Leadership is the art of inspiring people to bring everything they are to everything they do. Management is the practice of making it simple for people to bring everything they are to everything they do.

Today, and the first words in the Wise Leaders Lexicon, my language reads:

People Leadership is seeing, sometimes unearthing, mostly magnifying and enhancing people's essence (unique personal wisdom) including your own.

Process Innovation is thinking like a rebel, radical, dissenter, disruptor, heretic, non-conformist, contrarian in always questioning the status quo (normal) and then ensuring that your processes always mean it’s simple for people to bring their essence to their work.

Processes include policies, procedures, practices, principles, philosophies, systems, structures and assumptions.

Progress Sustainability was the third piece of trilogy in my most recent book 'Heart-Leadership Become the wise leader you want to be'. Progress sustainability is the joyful craft of ensuring progress towards possibility (desired new reality, shared goal/objective/aim) is kept visible.

In conversations with members of Wise Leaders Community progress sustainability has evolved to purpose impact which is now in the lexicon. Purpose Impact is identifying and then pursuing your cause beyond profit. Progress sustainability is a consequence of doing this.

At the above link you'll see there are three ways to become a member of Wise Leaders Community. For the moment as the community builds membership at the Conversations Level is complimentary when you subscribe to Wise Leaders Newsletter. You can then participate in the conversations that I host every first and third Wednesdays.

Heart-leadership is a digitally-savvy, human-centred design approach to thriving in the modern enterprise. Heart-Leadership ensures people feel valued, live values and exchange and deliver value. Heart-Leadership begins with self harmony, then hearing your heart, asking your head, engaging your hands. All to achieve happenstance.

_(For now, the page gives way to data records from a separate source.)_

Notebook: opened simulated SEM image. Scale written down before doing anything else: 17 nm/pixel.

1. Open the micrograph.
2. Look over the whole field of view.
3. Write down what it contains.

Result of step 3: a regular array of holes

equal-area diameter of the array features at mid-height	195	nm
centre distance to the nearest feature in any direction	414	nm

Wisdom of course makes The Wise Leader Lexicon. Wisdom is being true to yourself regardless of the situation.

Shared-view is a key piece of wise leaders language and philosophy. Shared-view is honouring the world in here (my view), and the world out there (other people's views), and seeking and sustaining the world we share (ours).

'Wise Leaders Seek and Sustain Shared-view (collective wisdom)' is the working title of the book I'm currently writing. 

This Wednesday the 16th June I'm exploring conversations that lead to or sustain shared-view. You can register for the 10 AM AEST session here and the 4.30 PM AEST here.

On the 24th June commencing at 4.30 PM AEST I'm conducting a 90 minute workshop on the content of my new book so far. There are five of the complimentary places left. To participate please express your interest by telephoning me on +61 418 807 898.

Change Leadership is next in the lexicon. Change leadership is following an agreed change process in order to thrive on the challenges of change and to sustain a positive momentum.

Like people management I believe change management is an oxymoron. Performance management and strategic planning are oxymorons too. In the Wise Leaders Lexicon I've replaced these with Performance Energetics and Strategic Heartistry.

Performance Energetics is sustaining high energy and flow. Sometimes our role as wise leaders is about enhancing energy, sometimes holding it, and sometimes shifting it. Performance Energetics is about attracting people, onboarding them, value delivery and exchange relationships, retaining people and wisdom, and succession. Performance Energetics is being and doing all these in ways that contribute to people feeling valued, living values and delivering and exchanging value.

Strategic Heartistry is a concept I developed with Susan Furness. Strategic Heartistry is the deliberate practice of being in rhythm with everything that makes your people and your business thrive. Strategic Heartistry is about connecting hearts, heads and hands to plans.

Processes-on-a-page is an evolution from plans-on-a-page as well as an alternative. I'm a pioneer in plans-on-a-page and still value them when in context. Processes-on-a-page is a snapshot of the rituals and routines being followed to ensure personal fulfillment and to enhance purpose impact.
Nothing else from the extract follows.